Wildfires in the Lahaina area of Maui, Hawaii have left a trail of devastation and an unending amount of questions. One of the main areas of concern is the siren warning system. Maui has a sophisticated system composed of 80 sirens around the island that typically warn of tsunamis. The sirens can, however, be used to warn of other things… such as wildfires. On the day of the wildfire that devastated parts of the island, the sirens remained silent. Maui Emergency Management Agency boss Herman Andaya defend the decision to not sound the sirens. His reasoning is that since people on the island are trained to seek higher ground out of fear of tsunamis when they hear sirens, that could have prompted them to go right to the area where the fire was raging. Andaya has resigned in the wake of criticism toward him for the decision on the sirens, citing health reasons.
There are other reasons blamed for the wildfires that broke out on Maui. A lack of land management has been an issue for years. Michael Walker, Hawaii’s Fire Protection Forester, urged state lawmakers to push forward a bill to boost wildfire preparedness. The plan would have cost about $1.5 million. Unfortunately, the bill did not pass and preventative measures such as controlling nonnative species of grass did not ultimately happen. This lack of preparation most certainly contributed to the out-of-control blaze that has taken the lives of over 100 people with 1,000 or more people unaccounted for as of the writing of this article.

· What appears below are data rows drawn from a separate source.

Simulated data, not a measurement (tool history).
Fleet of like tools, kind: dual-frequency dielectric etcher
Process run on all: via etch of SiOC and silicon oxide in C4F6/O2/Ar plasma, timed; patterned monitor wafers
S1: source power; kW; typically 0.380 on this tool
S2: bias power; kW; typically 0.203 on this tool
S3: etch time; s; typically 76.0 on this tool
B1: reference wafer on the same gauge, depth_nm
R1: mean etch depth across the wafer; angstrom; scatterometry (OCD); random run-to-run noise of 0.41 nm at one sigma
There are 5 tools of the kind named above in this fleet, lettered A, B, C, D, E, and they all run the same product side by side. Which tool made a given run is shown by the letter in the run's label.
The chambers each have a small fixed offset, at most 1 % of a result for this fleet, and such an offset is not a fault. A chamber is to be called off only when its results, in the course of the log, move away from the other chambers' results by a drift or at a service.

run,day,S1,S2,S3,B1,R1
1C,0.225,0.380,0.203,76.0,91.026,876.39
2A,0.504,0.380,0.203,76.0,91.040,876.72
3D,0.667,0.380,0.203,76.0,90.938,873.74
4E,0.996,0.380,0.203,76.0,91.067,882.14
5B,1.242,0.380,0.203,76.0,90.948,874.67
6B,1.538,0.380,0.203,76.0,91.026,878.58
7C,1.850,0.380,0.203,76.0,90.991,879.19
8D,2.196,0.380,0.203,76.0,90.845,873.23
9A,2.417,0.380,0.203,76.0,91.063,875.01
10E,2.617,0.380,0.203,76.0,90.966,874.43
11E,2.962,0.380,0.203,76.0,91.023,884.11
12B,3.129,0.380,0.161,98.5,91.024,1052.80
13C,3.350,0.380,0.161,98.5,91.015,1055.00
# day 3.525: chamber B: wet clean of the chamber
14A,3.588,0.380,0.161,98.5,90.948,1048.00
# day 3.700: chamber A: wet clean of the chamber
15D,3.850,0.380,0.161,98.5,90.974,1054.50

Then, there is the issue of water reserves not being released in a timely fashion to aid to battle the blaze. Maui water official Kaleo Manuel has come under fire for this because it was his office that responded in a delayed fashion to the request for immediate water assistance. An older video of Manuel has resurfaced online that shows him speaking about water in sort of a “woke” way that some are defending as traditional Hawaiian culture.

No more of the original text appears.